In the gallery MEM, Kamila Musilová steps out of the framework of a two dimensional image and presents a collection of objects and installations created specifically for this space. The exhibition title Under the doily with a delicate texture, that is borrowed from the convolute of the Cottager Church called The Book of cottages, is supposed to evoke the nostalgia associated with elapsed time. Kamila Musilová so indirectly refers to her own sentimental relationship with her grandparents and family in general, rooted family traditions and stereotypes, not always sweet memories which she tries to generalize from the intimate level to well known experience of us all. Doily as a bearer of stiffness, precision, order and peace and quiet at home semantically cuts through almost all exhibited works, whether in a form of an oversized wooden fence or as a flow of floating carpet fringes. Used ready-made objects from grandfather’s workshop refer to the thin line between do-it-yourself, unskillfulness and artistic creation. Substitution of surprising object dimensions (too big or too small) suggests a shift of the original meaning of things into an absurd level.
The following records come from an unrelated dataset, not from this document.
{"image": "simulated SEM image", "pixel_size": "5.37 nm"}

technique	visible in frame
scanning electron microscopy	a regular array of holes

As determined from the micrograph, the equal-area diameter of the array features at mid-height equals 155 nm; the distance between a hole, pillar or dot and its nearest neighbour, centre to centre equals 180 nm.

The whole exposition is overseen by the double portrait of Valentina Tereshkova and Yuriy Gagarin, the first “couple” in space, who are metaphorically seen by Musilová as futuristic parents of human race. The technical processing but rather evokes old wedding portraits hung above beds in bedrooms.
The second part of the exhibition located in the gallery Preview naturally follows and completes the spatial exhibition of the first part. Besides the photos of the older cycle Grandfather and Grandmother the artist installs video as well, whose individual footage takes place in various parts of the garden and the cottage of grandparents. These are static shots of real state of things, but by separating particular scenes there is a strange story about the life of local things and people.